Accurate phase fraction analysis is an essential element of the microstructural characterization of alloys and often serves as a basis to quantify effects such as heat treatment or mechanical deformation. Additive manufacturing (AM) of metals, due to the intrinsic nonequilibrium solidification and spatial variability, creates additional challenges for the proper quantification of phase fraction. Such challenges are exacerbated when the alloy itself is prone to deformation-induced phase transformation. Using commonly available in-house X-ray diffraction (XRD) and electron backscatter diffraction (EBSD) and less commonly used synchrotron-based high-energy X-ray diffraction, we characterized nitrogen-atomized 17-4 precipitation-hardening martensitic stainless steel, a class of AM alloy that has received broad attention within the AM research community. On the same build, our measurements recovered the entire range of reported values on the austenite phase fractions of as-built AM 17-4 in literature, from ≈100% martensite to ≈100% austenite. Aided by Calphad simulation, our experimental findings established that our as-built AM 17-4 is almost fully austenitic and that in-house XRD and EBSD measurements are subject to significant uncertainties created by the specimen’s surface finish. Hence, measurements made using these techniques must be understood in their correct context. Our results carry significant implications, not only to AM 17-4 but also to AM alloys that are susceptible to deformation-induced structure transformation and suggest that characterizations with less accessible but bulk sensitive techniques such as synchrotron-based high energy X-ray diffraction or neutron diffraction may be required for proper understanding of these materials.

1. Introduction

Additive manufacturing (AM) of metals represents a suite of emerging manufacturing technologies that allow fabrication of parts with complex shapes and geometries in a single manufacturing step [1]. AM is an extension of the digital transformation in the manufacturing domain and leads to many exciting innovations that promise to deliver new and cost-effective products to their customers, both faster and with better performance. Compared with conventional metallurgical manufacturing approaches, which are usually based on equilibrium or near-equilibrium solidification, AM relies on nonequilibrium solidification [2]. This characteristic of AM processing, in turn, is often regarded as the dominant factor that determines the microstructure of AM parts. Our limited understanding of the processing (solidification)–structure–property relationship presents a major hurdle to the qualification and certification of high-value added AM parts for various industrial sectors, such as defense and aerospace [3,4].

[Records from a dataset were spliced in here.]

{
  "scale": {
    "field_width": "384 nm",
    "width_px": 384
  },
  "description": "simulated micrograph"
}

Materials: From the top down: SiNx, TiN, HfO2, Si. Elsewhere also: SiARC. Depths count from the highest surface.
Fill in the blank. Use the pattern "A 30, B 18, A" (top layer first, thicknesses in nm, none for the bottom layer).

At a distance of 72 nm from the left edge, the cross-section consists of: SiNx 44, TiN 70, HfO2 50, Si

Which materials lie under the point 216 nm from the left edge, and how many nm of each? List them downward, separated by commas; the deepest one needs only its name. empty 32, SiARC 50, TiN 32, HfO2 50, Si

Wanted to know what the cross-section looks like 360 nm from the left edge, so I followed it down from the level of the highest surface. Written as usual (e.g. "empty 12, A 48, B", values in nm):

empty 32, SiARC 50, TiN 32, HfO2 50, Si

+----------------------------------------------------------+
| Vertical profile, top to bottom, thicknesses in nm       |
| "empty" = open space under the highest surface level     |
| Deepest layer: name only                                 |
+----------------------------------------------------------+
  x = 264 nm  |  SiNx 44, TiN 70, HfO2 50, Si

A fundamental element of the microstructural characterization of alloys is their phase composition and distribution. This is essential to many aspects of metallurgical science, including development of new alloys, optimization of alloy fabrication technologies, and design and control of heat treatment protocols, aimed at the desired mechanical, physical, and chemical properties. Accurate assessment of the phases also influences alloy performance predictability in applications [5]. Previous studies have clearly demonstrated that, for many types of AM alloys, even when the starting feedstock materials have the correct composition and phases, due to the rapid solidification ubiquitous to AM, the as-built part can have either unexpected phases [6,7,8,9] or unexpected elemental distribution that can lead to unforeseen solid-state transformation during post processing [10,11,12,13,14]. Because of these reasons, we must understand the effect of nonequilibrium solidification on the phase landscape of AM parts in their as-built states, which, in turn, forms a basis of the numerical models that pursue optimization strategies for fabrication and post-processing, a crucial component for the advancement of AM technologies due to their vast parameter space.

X-ray or electron-based diffraction methods are the most common phase characterization techniques due to their wide availability. Data acquired using these techniques are routinely part of published research of AM alloys. For some AM alloys, particularly those that are subject to deformation-induced phase transformations or those whose processing conditions lead to large compositional variations, the variability of the reported values can be confusing. In this work, we will present an in-depth phase-fraction analysis using commonly available characterization techniques such as in-house XRD and EBSD to evaluate their impact on the measured values and discuss the degree of uncertainty of the results.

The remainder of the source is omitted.